Skip to main content

How It Works

  1. The user enters data sources using the administrative web console.
  2. The configured data sources are added in the NDC SQL database.
  3. The NDC Collector service crawls data files in each data source, converts documents into plain text and populates file metadata in the NDC SQL database.
  4. The NDC Indexer service builds and maintains a full-text search index (NDC Index) based on the content and metadata of the collected files.
  5. The NDC Classifier service performs data classification by matching collected files against installed taxonomies (e.g., Netwrix compliance taxonomies).
  6. If Data Tagging is enabled, the assigned classification labels are written to the custom metadata columns for supported document types.
  7. If Remediation Workflows are enabled, the configured workflows are run on documents that meet the workflow conditions.

QueryServer

All interaction between the application and Netwrix Data Classification is via the QueryServer and consists of high-level XML transactions over a Web Services interface.
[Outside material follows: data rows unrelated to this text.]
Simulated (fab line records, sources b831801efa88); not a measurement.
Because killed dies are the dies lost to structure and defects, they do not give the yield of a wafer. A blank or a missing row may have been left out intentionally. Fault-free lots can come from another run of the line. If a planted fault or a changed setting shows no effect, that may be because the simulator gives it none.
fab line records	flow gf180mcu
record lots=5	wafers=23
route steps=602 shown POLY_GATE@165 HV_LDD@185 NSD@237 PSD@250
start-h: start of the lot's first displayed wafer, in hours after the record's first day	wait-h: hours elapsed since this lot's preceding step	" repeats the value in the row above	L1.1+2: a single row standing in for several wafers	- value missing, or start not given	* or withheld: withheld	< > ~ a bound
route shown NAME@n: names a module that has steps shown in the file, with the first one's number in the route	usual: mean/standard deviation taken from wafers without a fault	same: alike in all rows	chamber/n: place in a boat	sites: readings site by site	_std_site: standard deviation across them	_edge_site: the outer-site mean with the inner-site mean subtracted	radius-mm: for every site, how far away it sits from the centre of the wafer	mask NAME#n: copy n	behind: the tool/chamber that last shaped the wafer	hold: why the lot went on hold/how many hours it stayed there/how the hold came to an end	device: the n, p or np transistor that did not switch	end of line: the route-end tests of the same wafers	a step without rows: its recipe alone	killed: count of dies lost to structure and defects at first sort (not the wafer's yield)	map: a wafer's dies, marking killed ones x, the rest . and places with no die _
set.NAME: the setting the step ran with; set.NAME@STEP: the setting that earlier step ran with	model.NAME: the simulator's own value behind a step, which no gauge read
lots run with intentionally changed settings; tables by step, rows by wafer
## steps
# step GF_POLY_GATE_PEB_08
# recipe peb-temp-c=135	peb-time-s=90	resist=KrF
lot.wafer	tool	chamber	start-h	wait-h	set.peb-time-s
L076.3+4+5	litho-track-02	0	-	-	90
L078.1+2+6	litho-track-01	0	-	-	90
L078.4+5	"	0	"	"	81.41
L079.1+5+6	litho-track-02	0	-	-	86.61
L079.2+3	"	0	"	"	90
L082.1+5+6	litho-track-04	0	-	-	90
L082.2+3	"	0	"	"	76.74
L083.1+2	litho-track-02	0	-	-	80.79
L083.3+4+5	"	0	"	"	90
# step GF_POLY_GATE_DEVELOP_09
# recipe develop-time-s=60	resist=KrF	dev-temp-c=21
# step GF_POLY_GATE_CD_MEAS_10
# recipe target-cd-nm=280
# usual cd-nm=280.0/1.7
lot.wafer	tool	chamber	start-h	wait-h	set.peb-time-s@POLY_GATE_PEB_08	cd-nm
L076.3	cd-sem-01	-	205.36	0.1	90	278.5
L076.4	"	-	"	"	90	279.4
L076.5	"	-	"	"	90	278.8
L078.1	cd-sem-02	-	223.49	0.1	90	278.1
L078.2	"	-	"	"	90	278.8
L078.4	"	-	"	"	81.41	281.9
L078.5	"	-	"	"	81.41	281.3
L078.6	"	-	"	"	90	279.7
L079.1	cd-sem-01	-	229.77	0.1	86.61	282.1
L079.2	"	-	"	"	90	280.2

The primary purpose of the QueryServer is to satisfy retrieval requests from the proprietary probabilistic index (aka NDC Index Database). However, the QueryServer also handles all indexing requests and stores these in the SQL Database for processing by the conceptCollector and Indexer.

NDC Collector

The NDC Collector is responsible for importing new documents into the system.

In addition to collecting documents the NDC Collector also performs the following:

  • conversion of documents to text format
  • automatic language detection

The NDC Collector manages the queue of documents to be indexed, and outputs its results, via the SQL database.

The NDC Collector is implemented as a Microsoft Windows Service.

Indexer

The Indexer takes each new document collected by the conceptCollector and inserts the appropriate information in the NDC Index Database.

This activity can proceed concurrently with retrieval activity. However, heavy-duty indexing activity can significantly impair retrieval performance and so, if on-going indexing is very significant, then the conceptIndexer should either be run during quiet periods (perhaps overnight) or alternatively new information should be constructed off-line with a batch process updating the live index periodically.

If the Indexer is to update the live index as a background task then it is vital that this process runs on the same server where the NDC Index Database is located.

The Indexer is implemented as a Microsoft Windows Service.

NDC SQL Database

The NDC SQL Database is used to manage the queue of documents being indexed. It may also be used by the application to store any application-specific information independently from Netwrix Data Classification.

The QueryServer will also retrieve selected information for the current hitlist from the SQL Database such as: the document title, body text, etc. However, this information is always requested using a primary key and so is very efficient. The hitlist itself is always constructed and ranked using information contained in the proprietary conceptDatabase.

The current release of Netwrix Data Classification supports SQL Server 2008 R2 or later.

NDC Index Database

The NDC Index Database contains the probabilistic index to all documents in the system. All files use the extension “.cse” but will use the extension “.tmp” when merging changes into the index.

The NDC Index Database files should normally be located on the same server as the Netwrix Data Classification server due to the fact that the query and indexing processes can be disk intensive. Note that “text.cse” is not supplied since it will be created automatically when the first documents are collected.

Classifier

Classifier can be used to classify documents post index time. When this option is being used then an application can map documents to any external classification system such as a corporate taxonomy or user profiles.

Classification can be used as a method browsing the document collection or to filter ad hoc queries.

The Classifier is implemented as a Microsoft Windows Service.